Pilalo

Posted on Apr 28

Combining PDF Documents with Java: A Hands-On Guide

#java #productivity #automation #programming

Merging PDF documents is a fundamental operation in many document management workflows. Whether you're aggregating monthly reports into a single file, combining contract sections from different sources, or building an automated archiving system, the ability to programmatically join PDFs is a valuable tool in a Java developer's toolkit. In this article, I'll walk through several approaches to merging PDF files using Spire.PDF for Java, covering full document merges, selective page combining, and stream-based operations.

Common Use Cases for PDF Merging

Before diving into the code, let's consider the scenarios where PDF merging comes into play:

Financial Report Compilation: Banks and accounting firms combining quarterly statements into annual reports.
Legal Document Assembly: Law firms merging contract sections, exhibits, and appendices from various sources.
Invoice Consolidation: E-commerce platforms grouping multiple invoices for batch processing or customer delivery.
Digital Archiving: Organizations merging scanned documents into unified archival records.
Print Job Preparation: Combining multiple documents for efficient batch printing.

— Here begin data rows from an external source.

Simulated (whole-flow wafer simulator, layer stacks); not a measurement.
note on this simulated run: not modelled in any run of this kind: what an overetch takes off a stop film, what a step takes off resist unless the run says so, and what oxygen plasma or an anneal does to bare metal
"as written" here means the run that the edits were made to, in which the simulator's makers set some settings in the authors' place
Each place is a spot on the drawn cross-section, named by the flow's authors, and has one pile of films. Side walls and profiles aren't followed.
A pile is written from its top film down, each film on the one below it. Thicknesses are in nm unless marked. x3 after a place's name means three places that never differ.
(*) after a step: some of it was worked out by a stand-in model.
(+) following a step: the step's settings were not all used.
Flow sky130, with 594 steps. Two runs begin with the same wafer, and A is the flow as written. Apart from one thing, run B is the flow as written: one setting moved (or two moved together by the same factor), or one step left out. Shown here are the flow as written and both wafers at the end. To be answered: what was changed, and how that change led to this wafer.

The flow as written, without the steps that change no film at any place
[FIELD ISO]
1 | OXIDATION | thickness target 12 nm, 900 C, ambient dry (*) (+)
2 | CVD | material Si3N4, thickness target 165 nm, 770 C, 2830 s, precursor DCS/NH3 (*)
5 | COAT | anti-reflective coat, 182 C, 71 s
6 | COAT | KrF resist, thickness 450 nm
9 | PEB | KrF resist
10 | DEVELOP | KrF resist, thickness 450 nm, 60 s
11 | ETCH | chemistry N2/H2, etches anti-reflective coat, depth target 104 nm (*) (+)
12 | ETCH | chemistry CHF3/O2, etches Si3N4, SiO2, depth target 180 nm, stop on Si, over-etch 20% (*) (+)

Each of these scenarios presents slightly different requirements—sometimes you need the entire document, other times only specific pages, and occasionally the source files aren't even stored on disk.

Setting Up the Library

To include Spire.PDF for Java in your project, add the following dependency to your Maven pom.xml:

<dependencies>
    <dependency>
        <groupId>e-iceblue</groupId>
        <artifactId>spire.pdf</artifactId>
        <version>12.4.4</version>
    </dependency>
</dependencies>

If you're using Gradle or managing JARs manually, you can obtain the artifact from the vendor's distribution source.

Basic Merge: Combining Complete PDF Files

The simplest scenario is merging entire PDF documents end-to-end. The PdfDocument.mergeFiles() method handles this in a single operation:

import com.spire.pdf.FileFormat;
import com.spire.pdf.PdfDocument;
import com.spire.pdf.PdfDocumentBase;

public class MergePdfs {
    public static void main(String[] args) {
        // Define the paths of the PDF files to be merged
        String[] files = new String[] {
            "Sample1.pdf", 
            "Sample2.pdf", 
            "Sample3.pdf"
        };

        // Merge the files into a single PdfDocumentBase object
        PdfDocumentBase pdf = PdfDocument.mergeFiles(files);

        // Save the merged result
        pdf.save("MergedDocument.pdf", FileFormat.PDF);
    }
}

How it works: The mergeFiles() method takes an array of file paths. It processes the files in the array order—first element becomes the first pages, second element follows, and so on. The method returns a PdfDocumentBase object representing the combined result, which you can then save or further manipulate.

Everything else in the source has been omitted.